An ape that lived 13 million years ago in what is now Spain may have been the last common ancestor of all apes, including chimpanzees, gorillas, orangutans and humans, researchers said today.
The fossil provides a missing link, not directly between humans and an apelike ancestor, but between great apes and lesser apes such as gibbons, the researchers said.
The creature, named Pierolapithecus catalaunicus, had a stiff lower spine and flexible wrists that would have made it a tree-climbing specialist, the researchers write in this week's issue of the journal Science.

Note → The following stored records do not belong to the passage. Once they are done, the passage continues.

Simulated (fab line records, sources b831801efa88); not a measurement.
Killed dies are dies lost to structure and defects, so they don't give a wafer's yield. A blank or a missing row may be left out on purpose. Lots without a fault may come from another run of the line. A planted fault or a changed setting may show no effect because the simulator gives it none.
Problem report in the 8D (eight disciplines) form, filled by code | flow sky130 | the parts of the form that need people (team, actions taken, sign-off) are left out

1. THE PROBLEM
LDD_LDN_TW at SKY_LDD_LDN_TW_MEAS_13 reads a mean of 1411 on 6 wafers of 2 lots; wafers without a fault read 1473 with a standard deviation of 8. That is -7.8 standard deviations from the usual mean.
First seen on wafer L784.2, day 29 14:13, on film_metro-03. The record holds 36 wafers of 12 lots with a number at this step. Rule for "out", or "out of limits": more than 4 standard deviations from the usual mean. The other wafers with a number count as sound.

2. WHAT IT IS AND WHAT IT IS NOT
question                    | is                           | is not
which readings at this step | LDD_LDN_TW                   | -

"This probably is very close to the last common ancestor of great apes and humans," said Mr Salvador Moya-Sola of the Miguel Crusafont Institute of Paleontology in Barcelona, Spain , who led the study.
It would have looked something like a modern chimpanzee and probably ate fruit, said his colleague Ms Meike Kohler.
"It may have looked a little bit in the face comparable to that of a chimp but with some differences," she said in a telephone briefing.
"I would call it a missing link, because it really fills a gap," she added.
About 25 million years ago, old world monkeys, which now live in Africa and Asia, split off from the line that eventually led to apes.
The great apes, orangutans, chimpanzees, bonobos, gorillas and humans, are believed to have branched off from the lesser apes such as gibbons and siamangs about 11 million to 16 million years ago.
Humans branched off from chimpanzees an estimated 7 million years ago.
The researchers had just begun digging at the site near Barcelona when a bulldozer turned up the first bits of the fossilized skeleton. They immediately knew they had something unique.
The animal's rib cage, spine and wrist all looked like a great ape 's, specialized for climbing. Monkeys, in contrast, while excellent climbers, have more general movement abilities and are not so specialized.
But the new find has small hands, unlike modern great apes.
"This newly discovered fossil, a new ape species from Spain called Pierolapithecus catalaunicus, or its close relative, may have been the last common ancestor of all living great apes, or close to that ancestor," said Brooks Hanson, deputy editor for physical sciences at Sciencemagazine.
"Although this group includes humans, it's important to remember that we've had millions of years of evolution since then", she added.